The Tribune-Herald reported last month that enforcement actions by the county Planning and Public Works departments were filed, but had not yet been served to the owners.

Corporation Counsel Joseph Kamelamela said that a process server last week served “two main individuals,” who, as of Monday, had 20 days to respond to the complaint.

A lot located between Ponahawai and Mamo streets behind Agasa Furniture and Music Store near Hilo Farmers Market has become a fenced-off community of tents and other temporary structures, in defiance of multiple orders by county agencies to clear the lot.

Kamelamela did not name the individuals, but the owners of the lot are NSHE HI Foxglove LLC and NSHE HI Thistle LLC, which are both owned by Big Island residents Jerilyn Rose and Michael Ravenswing.

According to documents from the Planning Department, the property is located within a Special Management Area, and no structures — including tents— are permitted to be erected without an SMA use permit.

An inspection as early as November of last year by Planning and Public Works found a 6-foot-tall perimeter chain-link fence, concrete slab foundations, assorted tents, a portable toilet and people residing on the lot.

The Planning Department contacted Rose and Ravenswing several times about the unpermitted structures, but the owners failed to respond or take any corrective action.

Rose and Ravenswing’s inaction regarding the unauthorized structures on their land accrued $5,800 in fines by late March.

Now that the complaint was served, “we go to court,” Kamelamela said, adding that the county intends to file a preliminary and permanent injunction to “stop them from further violation of our county law, our county codes.”

If the individuals served with the complaint fail to respond, “we get a default judgment,” he explained. If they do answer, the matter would then be argued before a judge, and the county would make the motion for an injunction.

A timeline and resolution will depend on “what they do. But it is something that’s not going to happen in 20 days,” Kamelamela said.

“The county is going to enforce the law, like anything else. We want to make sure that people follow the law.”

When reached by phone Tuesday, Rose did not comment when asked about plans to respond to the complaint.
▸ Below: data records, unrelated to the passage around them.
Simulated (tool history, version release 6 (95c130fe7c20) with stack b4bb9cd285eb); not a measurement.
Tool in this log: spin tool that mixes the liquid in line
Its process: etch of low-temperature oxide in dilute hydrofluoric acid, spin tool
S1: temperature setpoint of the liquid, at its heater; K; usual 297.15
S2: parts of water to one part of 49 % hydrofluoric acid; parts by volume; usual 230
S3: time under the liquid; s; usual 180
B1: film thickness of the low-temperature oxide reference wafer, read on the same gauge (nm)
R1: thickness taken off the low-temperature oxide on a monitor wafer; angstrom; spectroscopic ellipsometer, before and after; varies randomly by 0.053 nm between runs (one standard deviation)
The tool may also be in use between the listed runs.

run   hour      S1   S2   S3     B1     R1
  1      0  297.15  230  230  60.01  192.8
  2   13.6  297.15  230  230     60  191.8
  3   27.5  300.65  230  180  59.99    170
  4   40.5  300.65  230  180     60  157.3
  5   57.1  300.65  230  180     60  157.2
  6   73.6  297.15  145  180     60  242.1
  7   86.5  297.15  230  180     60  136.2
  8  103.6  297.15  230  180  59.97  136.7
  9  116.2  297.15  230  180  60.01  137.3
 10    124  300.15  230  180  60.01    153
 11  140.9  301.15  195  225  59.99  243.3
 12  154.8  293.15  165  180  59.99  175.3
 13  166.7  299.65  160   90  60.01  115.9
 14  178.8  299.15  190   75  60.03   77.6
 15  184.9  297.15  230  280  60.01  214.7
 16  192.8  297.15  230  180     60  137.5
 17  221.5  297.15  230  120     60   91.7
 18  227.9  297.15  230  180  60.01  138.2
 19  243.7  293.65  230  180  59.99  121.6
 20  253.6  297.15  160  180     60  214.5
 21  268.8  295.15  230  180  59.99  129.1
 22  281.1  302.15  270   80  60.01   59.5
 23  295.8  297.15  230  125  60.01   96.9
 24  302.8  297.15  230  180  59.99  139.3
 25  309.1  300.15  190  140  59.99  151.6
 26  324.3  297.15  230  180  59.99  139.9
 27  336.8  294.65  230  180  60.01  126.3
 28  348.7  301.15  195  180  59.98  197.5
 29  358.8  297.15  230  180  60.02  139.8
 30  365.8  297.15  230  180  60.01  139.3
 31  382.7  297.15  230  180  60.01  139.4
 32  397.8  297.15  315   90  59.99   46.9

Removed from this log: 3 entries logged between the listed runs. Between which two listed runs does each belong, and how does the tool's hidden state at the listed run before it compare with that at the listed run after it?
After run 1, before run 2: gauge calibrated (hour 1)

In April, however, she wrote a letter to the editor of the Tribune-Herald explaining, to some extent, her motives:

“I own private property which is in the lawful Hawaiian Kingdom as the takeover of this land by corporate power has been recognized as unlawful. I stand on the Hawaiian Kingdom, which exists under God’s law. The Hawaiian Rose Trust exists to restore the executive power to the House of the Queen. Where there is private property, there is no homeless person and therefore no ‘homeless camp,’” she wrote.